Our favorites from the regular menu were the short-rib sliders and the fish tacos, each $6 for two good-size pieces that we divided among the four of us with a sharp knife. The former Asian fish tacos had been updated with Cajun-style, dry-rubbed pieces of grilled ahi.
Four small kalua pork spring rolls ($5) were deemed “kind of interesting,” “more like an egg roll” and “bathed a little too long in the hot oil.” Sentiments were divided over the five pieces of butterflied fried shrimp ($7), glistening with oil but crunchy and sweet. I snagged the fifth shrimp.
We also shared a melt-in-your-mouth, spicy ahi roll ($10).
One of our young guests ordered roasted Brussels sprouts ($7), a special that arrived in a good-size crock; they quickly vanished and were proclaimed “one of my favorite things.”
The Brussels sprouts went nicely with a pork chop special ($8), presented sliced in a smoky sauce, and another special, four delicious, creamy, crab-stuffed mushrooms ($8).
My companion craved bread, so the waiter brought some clove-studded garlic bread ($2.50) from the main dinner menu.
There’s also a rotating half-price happy-hour menu item: Today’s was the apple walnut quesadilla ($3, normally $6), and we got two orders for dessert. They came four to an order, so we had to take some home.
There was so much food that we forgot to order the Korean steak tacos ($6).
The drinks
All wine and beer on the happy-hour menu is $4, including the clean-tasting Coastal Ridge Chardonnay that I tasted and a Snap Dragon Pinot Noir that was pronounced “good” and “really nice.”
My companion tried that day’s signature half-price cocktail: a Strawberry Fields ($5), made with strawberry Smirnoff, muddled strawberries and a Riesling floater. “It’s fast-acting,” he said. A different cocktail is offered at half-price every happy hour from Monday to Friday.
Beers include Alley Cat ale, Peroni lager and Deschutes porter; well drinks and well martinis are $5.
The verdict
Our other young guest, a connoisseur of metropolitan watering holes, spoke for us all when she said, “I feel like this is one of the better happy hours I’ve been to.”
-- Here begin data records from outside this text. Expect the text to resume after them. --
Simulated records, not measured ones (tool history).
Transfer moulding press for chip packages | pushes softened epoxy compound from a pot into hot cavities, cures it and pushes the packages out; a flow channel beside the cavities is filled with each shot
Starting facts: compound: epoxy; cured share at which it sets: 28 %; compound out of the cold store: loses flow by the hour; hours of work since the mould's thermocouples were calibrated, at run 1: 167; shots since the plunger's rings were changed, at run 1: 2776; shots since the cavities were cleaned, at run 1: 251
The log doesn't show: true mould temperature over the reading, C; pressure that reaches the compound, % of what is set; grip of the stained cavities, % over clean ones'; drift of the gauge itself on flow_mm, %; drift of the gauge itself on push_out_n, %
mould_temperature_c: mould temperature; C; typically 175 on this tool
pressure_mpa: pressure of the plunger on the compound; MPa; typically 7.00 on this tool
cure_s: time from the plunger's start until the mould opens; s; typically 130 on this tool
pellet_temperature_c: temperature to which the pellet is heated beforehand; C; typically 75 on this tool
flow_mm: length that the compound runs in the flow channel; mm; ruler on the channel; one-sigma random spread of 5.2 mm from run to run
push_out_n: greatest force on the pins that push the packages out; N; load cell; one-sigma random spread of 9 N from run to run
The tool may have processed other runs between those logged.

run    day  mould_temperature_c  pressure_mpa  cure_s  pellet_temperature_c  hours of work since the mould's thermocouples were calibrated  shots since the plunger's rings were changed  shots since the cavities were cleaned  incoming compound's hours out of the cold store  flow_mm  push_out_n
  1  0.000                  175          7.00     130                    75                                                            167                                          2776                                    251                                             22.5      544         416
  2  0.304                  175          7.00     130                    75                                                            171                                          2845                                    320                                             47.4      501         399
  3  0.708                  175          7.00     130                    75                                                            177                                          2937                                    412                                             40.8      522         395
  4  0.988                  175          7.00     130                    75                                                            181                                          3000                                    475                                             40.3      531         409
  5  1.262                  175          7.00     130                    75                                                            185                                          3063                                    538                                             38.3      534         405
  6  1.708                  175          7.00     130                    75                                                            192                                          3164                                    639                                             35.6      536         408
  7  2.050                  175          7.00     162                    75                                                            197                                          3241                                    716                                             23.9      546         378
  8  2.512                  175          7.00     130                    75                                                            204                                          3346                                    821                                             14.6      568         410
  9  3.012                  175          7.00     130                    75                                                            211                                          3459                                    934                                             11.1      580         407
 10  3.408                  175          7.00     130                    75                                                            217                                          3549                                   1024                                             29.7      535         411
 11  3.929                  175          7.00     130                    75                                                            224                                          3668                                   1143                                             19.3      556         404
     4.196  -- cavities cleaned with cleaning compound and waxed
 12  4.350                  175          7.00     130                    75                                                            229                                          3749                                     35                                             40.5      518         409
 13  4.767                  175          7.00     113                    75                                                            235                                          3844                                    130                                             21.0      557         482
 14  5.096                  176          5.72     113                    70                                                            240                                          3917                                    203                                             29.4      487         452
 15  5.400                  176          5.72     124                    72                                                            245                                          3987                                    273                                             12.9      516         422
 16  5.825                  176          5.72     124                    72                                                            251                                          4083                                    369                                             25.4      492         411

We resolved to come back soon to try those Korean steak tacos and whatever specials the chef would have on offer then.
Best of all, we relaxed and hung out, getting so comfortable in our spacious nook at Epic that we didn’t budge for two hours. We weren’t next to the windows, but we had been reminded that the purpose of pau hana is to enjoy the view of each other.